# Sandwich measurable set

1. Oct 14, 2013

### Funky1981

Suppose that A is subset of R (real line) with the property for every ε > 0 there are measurable sets B and C s.t. B⊂A⊂C and m(C\B)<ε
Prove A is measurable

By definition A is measurable we need to prove m(E)=m(E∩A)+m(E\A) for all E

the ≤ is trivial enough to show ≥:

Since C is measurable then m(E)= m(E∩C)+m(E\C)
≥ m(E∩A)+m(E\A)-ε (Since A is subset of C)
then move the ε to LHS and since for every ε so, let ε->0 , obtain the result.
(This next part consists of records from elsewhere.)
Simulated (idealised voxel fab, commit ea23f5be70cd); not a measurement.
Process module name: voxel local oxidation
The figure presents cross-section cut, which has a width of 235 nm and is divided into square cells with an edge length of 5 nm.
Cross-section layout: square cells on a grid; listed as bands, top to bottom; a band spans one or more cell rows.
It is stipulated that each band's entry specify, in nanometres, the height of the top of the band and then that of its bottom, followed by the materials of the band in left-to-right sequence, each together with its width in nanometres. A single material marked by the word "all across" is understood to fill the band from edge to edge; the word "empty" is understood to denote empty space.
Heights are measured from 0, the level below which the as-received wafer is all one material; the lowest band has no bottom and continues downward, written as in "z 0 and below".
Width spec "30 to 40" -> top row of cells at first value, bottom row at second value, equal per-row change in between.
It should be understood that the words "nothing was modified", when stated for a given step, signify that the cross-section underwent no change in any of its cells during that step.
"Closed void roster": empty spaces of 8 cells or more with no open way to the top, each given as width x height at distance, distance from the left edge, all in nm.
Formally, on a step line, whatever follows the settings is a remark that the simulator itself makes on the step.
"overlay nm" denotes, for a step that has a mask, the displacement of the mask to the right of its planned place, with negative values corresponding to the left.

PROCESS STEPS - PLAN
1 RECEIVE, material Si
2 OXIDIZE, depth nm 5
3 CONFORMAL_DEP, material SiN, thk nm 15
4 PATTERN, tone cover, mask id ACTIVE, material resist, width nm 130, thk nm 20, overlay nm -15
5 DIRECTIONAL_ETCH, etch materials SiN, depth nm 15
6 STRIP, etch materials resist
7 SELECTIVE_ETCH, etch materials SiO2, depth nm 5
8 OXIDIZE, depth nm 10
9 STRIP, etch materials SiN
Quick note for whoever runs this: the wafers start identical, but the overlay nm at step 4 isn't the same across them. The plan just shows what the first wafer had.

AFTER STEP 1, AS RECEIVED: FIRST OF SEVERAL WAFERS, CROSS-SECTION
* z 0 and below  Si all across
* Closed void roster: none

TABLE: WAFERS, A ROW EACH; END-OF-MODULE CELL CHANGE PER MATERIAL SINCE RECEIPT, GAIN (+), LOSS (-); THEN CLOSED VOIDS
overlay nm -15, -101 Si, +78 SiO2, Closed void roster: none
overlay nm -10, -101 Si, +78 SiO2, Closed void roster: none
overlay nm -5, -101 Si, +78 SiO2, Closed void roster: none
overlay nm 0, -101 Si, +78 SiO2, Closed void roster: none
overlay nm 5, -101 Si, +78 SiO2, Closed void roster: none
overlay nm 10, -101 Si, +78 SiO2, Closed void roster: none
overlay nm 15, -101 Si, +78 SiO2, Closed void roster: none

is my solution right??? i thought i should use B and m(C\B)<ε somewhere. Could some one help me to check it??

many thanks

2. Oct 15, 2013

### jbunniii

I assume your $m$ denotes outer measure. I'm not sure how you obtained your inequality
$$m(E \cap C) + m(E\setminus C) \geq m(E \cap A) + m(E \setminus A) - \epsilon$$
I agree that $m(E \cap C) \geq m(E \cap A)$, but how did you get the rest?

I was able to solve this pretty straightforwardly by using the fact that $B$ and $C$ are measureable.

Given $\epsilon > 0$, there are $B$ and $C$ such that $B \subset A \subset C$ and $m(C \setminus B) < \epsilon$. Let $E$ be any set. Since $B$ and $C$ are measurable, we have (*)
$$m(E) = m(E \cap C) + m(E \setminus C)$$
and
$$m(E) = m(E \cap B) + m(E \setminus B)$$
We also have the following inequalities due to the nesting of the sets:
$$m(E \cap B) \leq m(E \cap A) \leq m(E \cap C)$$
$$m(E \setminus C) \leq m(E \setminus A) \leq m(E \setminus B)$$
Adding these two inequalities, we get
$$m(E \cap B) + m(E \setminus C) \leq m(E \cap A) + m(E \setminus A) \leq m(E \cap C) + m(E \setminus B)$$
In light of (*) above, it therefore suffices to show that $m(E \setminus B) \leq m(E \setminus C) + \epsilon$. But this follows easily from the fact that $E \setminus B = (E \setminus C) \cup (E \cap (C \setminus B))$.

Last edited: Oct 15, 2013
3. Oct 15, 2013

### jbunniii

One nice consequence of this exercise is that we can immediately see that a measure obtained from an outer measure is complete: in other words, any subset of a set of measure zero is measurable. To see this, simply take $B = \emptyset$ and let $C$ be any set of measure zero.

4. Oct 15, 2013

### Axiomer

Another way to do this:
For any $n\in\mathbb{N}$ $\exists B_n, C_n$ s.t. $B_n \subset A \subset C_n$ and $m(C_n \setminus B_n)<1/n$
Then $m(A \setminus \bigcup _{i=1}^∞B_n)≤m(C_n \setminus B_n)<1/n$ for all n $\Rightarrow$ $m(A \setminus \bigcup _{i=1}^∞B_n)=0$ $\Rightarrow$ $A \setminus \bigcup _{i=1}^∞B_n$ is measurable $\Rightarrow$ $A = (A \setminus \bigcup _{i=1}^∞B_n) \bigcup (\bigcup _{i=1}^∞B_n)$ is measurable, since each $B_n$ is measurable and the measurable sets form a σ-algebra.

5. Oct 15, 2013

### jbunniii

That's a nice proof. It requires knowing that any set with zero outer measure is measurable, but that's easy enough to prove directly from the Caratheodory criterion:

If $E$ is any set and $m(A) = 0$, then $m(E \cap A) \leq m(A) = 0$, so $m(E \cap A) + m(E \setminus A) = m(E \setminus A) \leq m(E)$. The reverse inequality, $m(E) \leq m(E \cap A) + m(E \setminus A)$, is an immediate consequence of subadditivity.